Mon, August 11, 10:00 to 11:30am, West Tower, Hyatt Regency Chicago, Floor: Ballroom Level/Gold, Regency D

Abstract

Scholars have developed rich evidence of “co-benefits” — social and environmental ‘wins-wins’ of climate actions — but ruminate the continued focus of decision-makers on techno-economic objectives. Yet in 43 interviews and observations of stakeholders involved in the decarbonization of New York City’s residential buildings, we find that all recognized health, environmental, and social co-benefits, but differed in whether they could commensurate co-benefits with cost. The exceptionality of the city, state, and Federal policies, enacted 2019 onwards, that created a unique bundle of incentives to decarbonize buildings, and the internal variation within the city of how homes are governed, provides grounds to understand the market and institutional conditions in which co-benefits were incorporated into people’s decision-making.

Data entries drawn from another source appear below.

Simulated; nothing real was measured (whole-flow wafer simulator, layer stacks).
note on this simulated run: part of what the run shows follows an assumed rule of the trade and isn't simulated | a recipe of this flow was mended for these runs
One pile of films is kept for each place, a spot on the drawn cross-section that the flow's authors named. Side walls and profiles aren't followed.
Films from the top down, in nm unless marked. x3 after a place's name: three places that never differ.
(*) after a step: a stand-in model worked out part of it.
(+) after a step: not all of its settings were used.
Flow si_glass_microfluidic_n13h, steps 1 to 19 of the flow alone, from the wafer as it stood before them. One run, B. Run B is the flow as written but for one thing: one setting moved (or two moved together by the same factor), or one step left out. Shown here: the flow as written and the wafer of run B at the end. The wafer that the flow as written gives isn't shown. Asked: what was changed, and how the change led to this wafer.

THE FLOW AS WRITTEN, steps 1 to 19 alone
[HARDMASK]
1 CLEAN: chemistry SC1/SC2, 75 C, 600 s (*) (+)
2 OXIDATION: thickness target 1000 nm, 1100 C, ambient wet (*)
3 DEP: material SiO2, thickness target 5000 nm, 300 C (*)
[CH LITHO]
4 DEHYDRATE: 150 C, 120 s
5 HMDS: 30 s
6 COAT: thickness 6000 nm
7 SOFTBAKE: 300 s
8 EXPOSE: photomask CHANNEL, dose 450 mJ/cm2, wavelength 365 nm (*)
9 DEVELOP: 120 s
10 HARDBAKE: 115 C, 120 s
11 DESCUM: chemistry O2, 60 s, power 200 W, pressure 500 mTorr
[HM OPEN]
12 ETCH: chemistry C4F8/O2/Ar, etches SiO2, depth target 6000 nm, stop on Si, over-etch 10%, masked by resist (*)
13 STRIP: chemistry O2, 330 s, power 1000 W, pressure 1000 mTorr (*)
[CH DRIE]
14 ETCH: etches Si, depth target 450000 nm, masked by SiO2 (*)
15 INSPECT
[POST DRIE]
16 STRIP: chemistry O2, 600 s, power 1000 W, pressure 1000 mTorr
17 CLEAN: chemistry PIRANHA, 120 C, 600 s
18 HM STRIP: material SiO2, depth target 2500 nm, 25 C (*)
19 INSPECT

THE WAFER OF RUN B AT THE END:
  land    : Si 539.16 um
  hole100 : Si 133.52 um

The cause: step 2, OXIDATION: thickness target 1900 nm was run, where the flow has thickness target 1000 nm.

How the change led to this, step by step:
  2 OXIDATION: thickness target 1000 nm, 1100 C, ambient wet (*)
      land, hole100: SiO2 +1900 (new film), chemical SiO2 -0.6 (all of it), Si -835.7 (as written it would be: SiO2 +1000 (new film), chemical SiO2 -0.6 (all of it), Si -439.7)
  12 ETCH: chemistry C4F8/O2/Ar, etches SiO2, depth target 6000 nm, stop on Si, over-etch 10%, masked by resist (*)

Public subsidies and low-cost finance created conditions that incentivized private developers to not only pursue decarbonization but also health and social co-benefits. Beyond adhering to state mandates, people also invoked co-benefits in competitive settings to narratively set their buildings apart. In ambiguous situations, where price and policy signals were not clear, many emphasized co-benefits in anticipation of shifting incentives to reduce emissions and avoid sunken costs in fossil fuel infrastructure. But many who continued to be bound to raise finance from conventional, “co-benefit-blind” institutions, arguing that while health and social concerns were important, they did not address their primary concerns in raising capital. They offered a variety of justifications: co-benefits are either insufficiently measured, unrecognized by financial institutions, or minor compared to the vast sums necessary to build low-carbon buildings. In these situations, co-benefits are perceived as incommensurate, or in tension, with financial concerns. The paper suggests the need for more scholarly attention to not only bolster the evidence for co-benefits, which is now clear to many but to identify the social conditions that enable their incorporation into decision-making procedures.